Thomas Frampton, an expert in criminal law and constitutional procedure, will join the University of Virginia School of Law faculty as an associate professor of law this summer. 

Frampton is currently a Climenko Fellow at Harvard Law School and lecturer on law who split his time between Harvard, where he taught legal research and writing, and pro bono practice in Louisiana.  

He began his career with the Orleans Public Defenders after graduating from the University of California, Berkeley School of Law in 2012, and following a pair of clerkships. In addition, he holds bachelor’s and master’s degrees in American studies from Yale University.  

“Thomas Frampton’s integration of his ground-level view of the criminal justice system with doctrinal sophistication makes his scholarship relevant not only to other scholars, but also to lawyers and judges,” Dean Risa Goluboff said. “Such engaged scholarship is a hallmark of our distinguished criminal justice faculty, and he will be a wonderful addition to that tradition.” 
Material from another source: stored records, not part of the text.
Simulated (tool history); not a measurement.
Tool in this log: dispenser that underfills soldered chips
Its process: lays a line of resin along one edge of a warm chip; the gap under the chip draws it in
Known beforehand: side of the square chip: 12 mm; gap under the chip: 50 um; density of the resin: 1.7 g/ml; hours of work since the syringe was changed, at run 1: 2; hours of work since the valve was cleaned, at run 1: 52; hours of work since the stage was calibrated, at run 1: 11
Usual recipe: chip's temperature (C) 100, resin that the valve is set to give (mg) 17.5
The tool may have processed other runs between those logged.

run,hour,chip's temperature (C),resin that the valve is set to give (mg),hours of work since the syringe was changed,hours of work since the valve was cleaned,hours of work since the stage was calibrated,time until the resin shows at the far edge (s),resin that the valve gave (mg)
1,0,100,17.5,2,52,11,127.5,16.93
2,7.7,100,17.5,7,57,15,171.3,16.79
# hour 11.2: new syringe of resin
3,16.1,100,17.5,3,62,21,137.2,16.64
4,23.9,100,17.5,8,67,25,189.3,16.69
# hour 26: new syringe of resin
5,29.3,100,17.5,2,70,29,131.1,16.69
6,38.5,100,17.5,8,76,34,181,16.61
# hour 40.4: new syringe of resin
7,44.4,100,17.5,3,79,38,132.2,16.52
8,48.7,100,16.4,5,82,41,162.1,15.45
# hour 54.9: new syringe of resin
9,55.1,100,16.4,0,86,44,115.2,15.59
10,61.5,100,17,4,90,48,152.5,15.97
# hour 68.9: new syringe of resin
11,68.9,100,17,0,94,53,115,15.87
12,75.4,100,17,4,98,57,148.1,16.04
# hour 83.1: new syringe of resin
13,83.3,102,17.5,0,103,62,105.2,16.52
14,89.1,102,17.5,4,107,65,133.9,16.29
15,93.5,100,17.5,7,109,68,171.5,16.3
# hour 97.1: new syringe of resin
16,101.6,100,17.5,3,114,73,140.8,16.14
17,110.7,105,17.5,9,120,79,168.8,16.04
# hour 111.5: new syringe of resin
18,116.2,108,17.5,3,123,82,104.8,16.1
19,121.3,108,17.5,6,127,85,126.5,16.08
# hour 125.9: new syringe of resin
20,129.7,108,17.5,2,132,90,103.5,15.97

Frampton’s recent scholarship is highly focused on the “carceral state,” which refers to mass incarceration in contemporary America, particularly in light of discrepancies based on race and social position. 

“One of the essential challenges in the study and teaching of criminal law today is to grapple with the extraordinary explosion of the carceral state in this country over the past few decades,” Frampton said. “Certainly having a little bit of time in practice has reinforced and enriched that perspective, and I hope that I am able to bring some of that experience into the classroom.” 

His paper “The Jim Crow Jury,” which was published in the Vanderbilt Law Review in 2018, has recently gained traction in light of the recent U.S. Supreme Court case Ramos v. Louisiana. The court cited his paper twice in affirming that jury verdicts in criminal trials must be unanimous, something that not all states required. Frampton’s paper had previously been cited in a number of amicus briefs before the court in that case.  

“The Jim Crow jury never fell,” he writes in the paper’s abstract, referring to the way juries have been stacked against African Americans from after the Civil War to today.  

His latest paper, “For Cause: Rethinking Racial Exclusion and the American Jury,” was published in April in the Michigan Law Review. 

As a public defender, Frampton witnessed numerous problems related to race and justice, including jury fairness, firsthand. He was a trial attorney who also assisted on “special litigation” when his fellow attorneys encountered unusual problems, often constitutional in nature. 

Frampton will teach first-year students Criminal Law and Criminal Procedure. He said he looks forward to serving as a mentor to students who may be considering criminal law. 

“It’s a pretty extraordinary way to cut your teeth as a young lawyer,” he said of public defense work. “There is a huge and pressing need to go into that arena.” 

He also looks forward to developing his scholarship with the feedback of colleagues he admires, and in some cases has cited, he said, including criminal law experts Josh Bowers, Darryl Brown ’90 and Anne Coughlin, and race and law expert Kim Forde-Mazrui.  

Bowers, who worked with the Bronx Defenders early in his career, said Frampton adds novel academic insight, informed by practice, as well as an enthusiasm to which students will respond.  

“I am extremely excited for Thomas Frampton to join UVA Law,” Bowers said. “Frampton’s jury scholarship is genuinely groundbreaking and valuable. He demonstrates that problems of racial exclusion extend well beyond the use of preemptory challenges. This work is academically rigorous, original and refreshingly informed by practice. He has already shifted how I think about my own teaching and writing. 

“Moreover, he is clearly a generous colleague and an effective and creative educator. I am confident he will be an absolute hit with students.”  

After law school, Frampton clerked for Judge Jack B. Weinstein of the U.S. District Court for the Eastern District of New York and Judge Diane P. Wood of the U.S. Court of Appeals for the Seventh Circuit.  

He was a member of the California Law Review and editor of the Berkeley Journal of Employment and Labor Law. He won the highest graduation honors for scholarship and advocacy, and for academic writing.  

In addition to writing about jury discrimination and other criminal law topics, he has a continued scholarly interest in constitutional law, civil rights litigation and labor law.